To the Summer 2025 people:
Jane and I swam at Mitchell during the final hour of Summer. The warm sunlight was like a gentle reminder of hectic mornings dripping in humid sweat, long hours wrangling procedures on reluctant folk, and clouds and people that floated through the gates like background specters. Last night the water was salty and pungent with sun-tan lotion, but warm and relaxing like a soft water bathtub. The air was so cold and chilly that exiting was like admitting that Summer was truly over and it would be nine months, if ever, before we’d return.
My favorite part of the evening was watching Jane laugh with delight while swimming. She developed a love for the pools and has a naive comfort in the water that I’m certain came from the hours she spent in lessons with instructors that fostered that happiness and excitement.
The second favorite part of my time at the pool as a “patron” was seeing the lifeguards doing their jobs with practiced ease, with confidence, without apparent burden or frustration; all of our chairs were up with a full staff and typical 40 up 20 down rotations. They smiled at songs on the radio while scanning. They rotated with verbal and non-verbal confirmations. They didn’t correct kids doing belly flops (which are like diving), they whistled without context at people who looked at them with confused glances checking to see if they were being scolded. I felt pride. A little for me, but mostly at their expression of competence and deficiency (area of improvement).
I’m proud of you all. I’m proud of the way you grew into the pool jobs this summer. We aligned as a team in a way that hasn’t happened before for me. For that I’m extremely grateful, but also proud. Very proud.
I think nothing expressed that competence and effort we’ve been attempting to foster when the pool closed and Jane and I lingered in concessions like VIPs while patrons milled about the deck and shuffled through the gates. (I told Katelyn she could take someone in chair 5 down and she responded, “But you’re a patron.” I laughed; well done). The staff burst into activity; not just action but coordinated cohesive action to tear down the umbrellas, to winterize and prepare for the off-season; something we haven’t practiced or done before since last year. Everyone was moving and doing and so Jane and I quietly left to give staff the opportunity to do without impediment or distraction.

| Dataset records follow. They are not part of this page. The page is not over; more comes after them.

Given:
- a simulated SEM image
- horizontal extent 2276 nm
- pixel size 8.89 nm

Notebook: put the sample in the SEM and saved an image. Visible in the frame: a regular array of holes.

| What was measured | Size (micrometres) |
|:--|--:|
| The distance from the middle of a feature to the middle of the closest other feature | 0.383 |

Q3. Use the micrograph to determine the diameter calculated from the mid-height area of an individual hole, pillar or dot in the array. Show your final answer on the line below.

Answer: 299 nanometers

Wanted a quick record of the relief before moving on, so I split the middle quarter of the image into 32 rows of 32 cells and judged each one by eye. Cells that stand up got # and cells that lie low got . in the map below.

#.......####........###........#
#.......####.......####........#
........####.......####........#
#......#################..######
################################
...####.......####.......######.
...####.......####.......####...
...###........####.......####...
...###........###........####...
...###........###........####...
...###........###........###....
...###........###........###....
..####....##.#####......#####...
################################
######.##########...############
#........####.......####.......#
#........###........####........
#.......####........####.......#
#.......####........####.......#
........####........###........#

Today I’m sitting in the cleanest the pool office has been since the day before we opened looking at the bubbling water from the vents and pumps listening to a personal playlist. I’m thinking again about how the ghosts of your feet and movements are like howling echos of the Summer’s flurry. We burn like high-July sunshine. We clash like billiard balls after a break, and in those collisions between structure, scaffolding, and expectations we find a balance of personality and rigid accountability. I like to say I attempt to provide clear boundaries but allow for great leeway within those boundaries. I believe what makes Summer at pools so special are those millions of moments within the walls of job tasks, safety, and “meeting the public where they are.” Your personalities and vibrance are the soul of Deerspring and Mitchell. They are the driving engine that produces an energy you can feel in the air when you walk in, can smell under the sun-tan lotion and sweat, and can see in the way people clutch the concessions key, or readjust a guard tube, or open the office door for a deck walk.
Now, that energy is a memory. It’s a feeling that lingers under my skin and in my core. So begins the long slog through Winter and Spring before we burst again in glittering effort and happy reunions.
This isn’t to say that I’m already sad. Fall and Autumn brings with it a heady happiness filled with my favorite things: pumpkins and long cool nights with a hint of Summer’s lingering breath heating bones under flannel and jeans, the smell of cut grass and dead leaves, the sound of dead leaves as they blow across asphalt, the sound of high school drums during weekend games, the long remembered but still felt deeply feeling of “returning to school” and mix of fear and hope it always brought, and the slow slide into Winter as we flow through Thanksgiving and into long nights and cold days.
And all is not over; now I move into School Year season where there are fewer of you, but there is more opportunity for iteration, planning, trying new things, and refining excellence. Working lessons during the school year is exciting and challenging, but rewarding with the extra $3 / hour pay. How I fought for that! My gosh if you could only remember the $7.75 pay in 2018!! And this year we start at $20.
With this I’ll say adieu, goodbye, and bon voyage. May your days be filled with the dreams you wish and the actions to get them. Till next year!